More interestingly, Michael then delves into the nature of the hit song itself, and how MySpace and iTunes might be starting to challenge that idea.
The trend is clear. More artists are selling less records. In the fastest-growing music store on earth, iTunes, it may appear that more artists are selling more downloads. But even there, the preferred music-biz model of a manageable handful of blockbuster artists shaping the sales graph is going rapidly pear-shaped.
In his book The Long Tail, American market analyst Chris Anderson comes to grips with a modern retail environment of unlimited stock, an online digital realm unhampered by physical shelf space.
Here everyone sells a few tracks - dead guys, live ones, old ones, new ones, the Red Jumpsuit Apparatus, the Milwaukee Symphony Orchestra, hell, even Soul Asylum - regardless of what the global entertainment factory is shoving at you.

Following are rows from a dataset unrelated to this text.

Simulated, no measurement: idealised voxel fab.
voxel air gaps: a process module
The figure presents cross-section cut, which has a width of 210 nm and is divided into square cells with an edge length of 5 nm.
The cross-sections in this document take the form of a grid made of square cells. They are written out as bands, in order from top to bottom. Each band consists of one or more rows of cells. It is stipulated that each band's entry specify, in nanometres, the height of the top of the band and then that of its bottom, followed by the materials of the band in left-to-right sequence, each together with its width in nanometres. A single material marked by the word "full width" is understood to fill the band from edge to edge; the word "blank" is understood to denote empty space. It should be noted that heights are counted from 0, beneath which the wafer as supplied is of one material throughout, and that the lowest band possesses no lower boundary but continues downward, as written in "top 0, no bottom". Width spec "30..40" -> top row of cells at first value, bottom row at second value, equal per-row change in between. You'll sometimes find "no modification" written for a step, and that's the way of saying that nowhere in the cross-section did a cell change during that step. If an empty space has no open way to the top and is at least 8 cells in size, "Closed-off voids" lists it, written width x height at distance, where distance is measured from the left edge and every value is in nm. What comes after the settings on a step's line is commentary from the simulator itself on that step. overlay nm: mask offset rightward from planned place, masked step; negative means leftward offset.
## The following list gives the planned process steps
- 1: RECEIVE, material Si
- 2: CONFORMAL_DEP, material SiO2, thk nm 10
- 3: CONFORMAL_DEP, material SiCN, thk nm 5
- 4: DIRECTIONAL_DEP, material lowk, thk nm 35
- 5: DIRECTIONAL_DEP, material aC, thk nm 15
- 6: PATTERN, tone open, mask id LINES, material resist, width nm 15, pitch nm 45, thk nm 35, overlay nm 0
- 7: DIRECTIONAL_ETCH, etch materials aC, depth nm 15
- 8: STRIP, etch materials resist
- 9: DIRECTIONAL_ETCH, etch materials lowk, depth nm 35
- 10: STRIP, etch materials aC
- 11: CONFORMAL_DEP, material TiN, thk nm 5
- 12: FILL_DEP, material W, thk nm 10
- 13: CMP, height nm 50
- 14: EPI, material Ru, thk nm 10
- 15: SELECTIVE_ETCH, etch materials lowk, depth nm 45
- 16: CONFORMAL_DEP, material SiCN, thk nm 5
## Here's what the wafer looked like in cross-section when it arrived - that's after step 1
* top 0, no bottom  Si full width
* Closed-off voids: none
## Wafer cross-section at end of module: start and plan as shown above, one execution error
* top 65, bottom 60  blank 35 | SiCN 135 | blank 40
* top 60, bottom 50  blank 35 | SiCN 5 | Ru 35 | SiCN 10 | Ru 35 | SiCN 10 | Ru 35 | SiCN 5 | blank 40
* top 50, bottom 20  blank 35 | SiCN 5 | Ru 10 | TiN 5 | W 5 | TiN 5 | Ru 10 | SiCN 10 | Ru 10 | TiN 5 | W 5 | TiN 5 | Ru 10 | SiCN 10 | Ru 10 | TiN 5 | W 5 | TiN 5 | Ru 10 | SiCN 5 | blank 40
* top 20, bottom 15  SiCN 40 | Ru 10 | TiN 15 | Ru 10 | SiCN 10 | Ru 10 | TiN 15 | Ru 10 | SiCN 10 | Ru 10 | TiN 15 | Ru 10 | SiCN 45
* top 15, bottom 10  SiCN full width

We’ve been stuck, Anderson writes, “in a hit-driven mindset. We think that if something isn’t a hit, it won’t make money and so won’t return the cost of its production. We assume, in other words, that only hits derserve to exist.”
But companies such as iTunes don’t have production costs, Anderson points out, and they’ve “discovered that the ‘misses’ usually make money too. And, because there are so many more of them, that money can add up quickly to a huge new market.”
This differs from the positivist view that I outlined earlier, because it is a model that still includes the middle man (in the form of iTunes, but you could also include MySpace and whatever other conduits are waiting in the wings, Google surely being one of them). Also, the very idea of producing a hit in your basement is an idea that doesn’t belong in a world where the “hit”, as such, is a thing of the past. The pie might be getting bigger and more diverse, on this view, but the slices are also getting smaller. On the one hand, the old monopolies are being broken down, letting more music get in on the action. On the other hand, new monopolies have taken their place, but the new monopolies have a fundamentally different character. The old record companies used to filter out all the wannabes, pick winners and back those winners with funding to produce and distribute hit records. The new players act more as aggregators rather than filters, welcoming everyone into the fold, taking only a small share of each sale, but offering very little in return.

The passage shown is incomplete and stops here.